Kubernetes control plane for hyperscaling needs.
Supports Kubernetes: 1.30+
The goal of the project is to rework controller management mechanisms in Kubernetes to provide more control over the management of resources, with a goal of achieving control of over 100,000+ nodes/resources. Close compliance with Kubernetes (K8S) is desired.
That's why the project provides an extension of K8S API server and comes with a suite of additional commands to control the resource synchronization process, like OpenTofu does, with three separate steps:
- Write: Describe necessary resources, which can be cloud resources but also other parts of an infrastructure.
- Plan: Create an execution plan describing the infrastructure it will create, update, and delete, based on the configuration and existing infrastructure.
- Apply: On approval, perform proposed operations in the correct order, respecting resource dependencies.
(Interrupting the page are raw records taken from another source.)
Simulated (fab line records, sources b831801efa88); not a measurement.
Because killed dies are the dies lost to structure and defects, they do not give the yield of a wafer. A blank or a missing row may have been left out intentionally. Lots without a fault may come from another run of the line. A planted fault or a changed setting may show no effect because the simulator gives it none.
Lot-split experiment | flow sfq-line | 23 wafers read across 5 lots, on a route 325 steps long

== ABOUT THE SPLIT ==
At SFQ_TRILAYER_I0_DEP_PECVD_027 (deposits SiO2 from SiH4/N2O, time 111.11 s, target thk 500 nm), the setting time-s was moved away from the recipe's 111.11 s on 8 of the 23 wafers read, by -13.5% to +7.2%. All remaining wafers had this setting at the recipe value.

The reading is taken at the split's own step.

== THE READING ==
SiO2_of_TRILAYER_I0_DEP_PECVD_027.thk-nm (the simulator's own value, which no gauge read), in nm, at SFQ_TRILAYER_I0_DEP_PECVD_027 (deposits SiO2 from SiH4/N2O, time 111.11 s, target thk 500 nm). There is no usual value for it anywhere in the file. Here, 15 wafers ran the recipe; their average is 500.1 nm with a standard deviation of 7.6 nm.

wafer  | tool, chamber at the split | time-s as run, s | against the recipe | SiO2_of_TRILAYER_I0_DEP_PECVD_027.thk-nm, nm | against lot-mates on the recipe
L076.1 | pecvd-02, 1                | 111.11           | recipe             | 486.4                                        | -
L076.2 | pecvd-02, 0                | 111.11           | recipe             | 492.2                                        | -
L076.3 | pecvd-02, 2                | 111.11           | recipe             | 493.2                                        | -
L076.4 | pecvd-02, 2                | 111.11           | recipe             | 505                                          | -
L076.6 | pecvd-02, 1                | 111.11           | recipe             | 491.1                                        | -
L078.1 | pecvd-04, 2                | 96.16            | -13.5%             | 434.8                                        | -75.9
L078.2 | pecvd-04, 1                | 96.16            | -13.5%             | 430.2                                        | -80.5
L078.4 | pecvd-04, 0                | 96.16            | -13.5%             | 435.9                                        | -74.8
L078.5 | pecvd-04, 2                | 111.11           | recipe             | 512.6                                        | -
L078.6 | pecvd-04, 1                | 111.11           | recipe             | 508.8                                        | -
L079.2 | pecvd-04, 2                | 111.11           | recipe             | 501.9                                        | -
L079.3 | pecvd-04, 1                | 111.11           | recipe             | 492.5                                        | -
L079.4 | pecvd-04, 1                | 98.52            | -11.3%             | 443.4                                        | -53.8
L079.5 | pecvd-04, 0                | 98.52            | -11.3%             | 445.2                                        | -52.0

Kubernetes does not handle the management of hyperscale numbers of resources well. As stated in the documentation for version 1.30.0, it can support up to:
- 5,000 nodes
- 150,000 pods
Even though higher numbers are possible, e.g., done by Google, it's still an order of magnitude lower than hyperscale level clusters with 100,000+ nodes.
Even though containers are perceived to be the basis for modern infrastructure, K8S pods abstraction does not work well with non-container architectures like serverless or bare-metal. The project tries to abstract away the concept of pods and containers as it limits possible infrastructures it can support, especially hyperscaler ones, that can encompass VMs, bare metal with custom configuration scripts, and serverless.
Kubernetes synchronizes the desired state to the real state via reconciliation loops:
flowchart LR
DS(((Desired State)))-- Take actions -->OS(((Observed State)));
OS -- Observe changes --> DS;
The reason for having this automatic loop is to be able to react to a dynamically changing environment. If a lost machine is detected, and it's determined that pods are no longer available, the cluster tries to restore automatically to its desired state.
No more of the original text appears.